John Hope Bryant (Photo courtesy of Bryant)
In a landmark transaction, The Promise Homes Company has closed on a $200 million institutional debt facility from the global investment management firm Barings.
The facility is part of a recapitalization to form a new joint venture with other institutional investors to grow Promise Homes’ portfolio of single-family rental homes to an institutional scale, per a news release.
It will provide investors expanded access to Promise Homes’ model of resident empowerment and attractive returns. It too will provide financial empowerment offerings to thousands of new residents.
Atlanta-based Promise Homes describes itself as one of the nation’s largest minority-owned managers of institutional-quality, single-family residential rental property, centered on working with middle-and-working  residents. The company’s existing portfolio of 663 homes is seeding the joint venture. Promise Homes reported it plans to continues to pursue additional institutional equity and debt capital to grow the portfolio to more than 10,000 homes over the next two to four years.
The transaction is reportedly one of the 10 largest capital raises for a Black-owned company over the last decade. Debt financing typically happens when a business raises money for working capital or capital expenses by selling debt instruments to individuals or institutional investors. For providing the financing, they become creditors and are promised the principal and interest on the debt will be repaid.
John Hope Bryant, founder, chairman, and CEO of Promise Homes, will continue to lead the organization as managing principal. He is the largest individual shareholder of the fresh joint venture. Promise Homes also works with Operation Hope, the nation’s largest financial literacy nonprofit; Bryant serves as its founder, chairman, and CEO. The organization provides financial and access to credit.
Promise Homes reportedly pays Operation Hope to offer counseling to its residents.
In order to get the deal, “I had to perform. I had to be good. I had to hit my numbers,” Bryant said on CNBC’s Squawk Box. “And I had to have a business plan at work. But I also had to have access and have the right relationships to be able to get in the right doors.”

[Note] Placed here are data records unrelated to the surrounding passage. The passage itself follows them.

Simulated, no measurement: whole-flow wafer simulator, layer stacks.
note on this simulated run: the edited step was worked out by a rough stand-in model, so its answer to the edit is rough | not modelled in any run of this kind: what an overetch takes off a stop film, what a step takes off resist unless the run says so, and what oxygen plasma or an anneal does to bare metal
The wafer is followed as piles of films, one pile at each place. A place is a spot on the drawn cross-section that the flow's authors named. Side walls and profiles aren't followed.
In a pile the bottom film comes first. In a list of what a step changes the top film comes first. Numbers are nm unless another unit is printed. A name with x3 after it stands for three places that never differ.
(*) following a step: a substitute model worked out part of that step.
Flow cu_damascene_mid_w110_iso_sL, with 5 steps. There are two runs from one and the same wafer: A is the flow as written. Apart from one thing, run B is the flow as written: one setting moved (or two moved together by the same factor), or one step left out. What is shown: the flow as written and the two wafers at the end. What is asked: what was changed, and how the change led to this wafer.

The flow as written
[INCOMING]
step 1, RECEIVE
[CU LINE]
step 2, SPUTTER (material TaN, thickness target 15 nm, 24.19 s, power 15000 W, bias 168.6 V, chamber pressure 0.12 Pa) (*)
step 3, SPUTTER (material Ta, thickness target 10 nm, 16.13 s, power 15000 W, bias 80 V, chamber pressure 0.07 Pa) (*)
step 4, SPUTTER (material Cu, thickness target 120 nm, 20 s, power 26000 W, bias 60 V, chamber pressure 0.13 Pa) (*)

He also stated, “This transaction provides an unparalleled proof point that Promise Homes’ mission of ‘doing well by doing good’ can in fact be profitable for all stakeholders.”
Reflecting on the transaction, William Awad, head of the global private structured finance group at Barings, said, “We are excited to partner with Promise Homes, which has proven that providing housing at affordable prices and free financial coaching and incentive programs for residents can be good business.”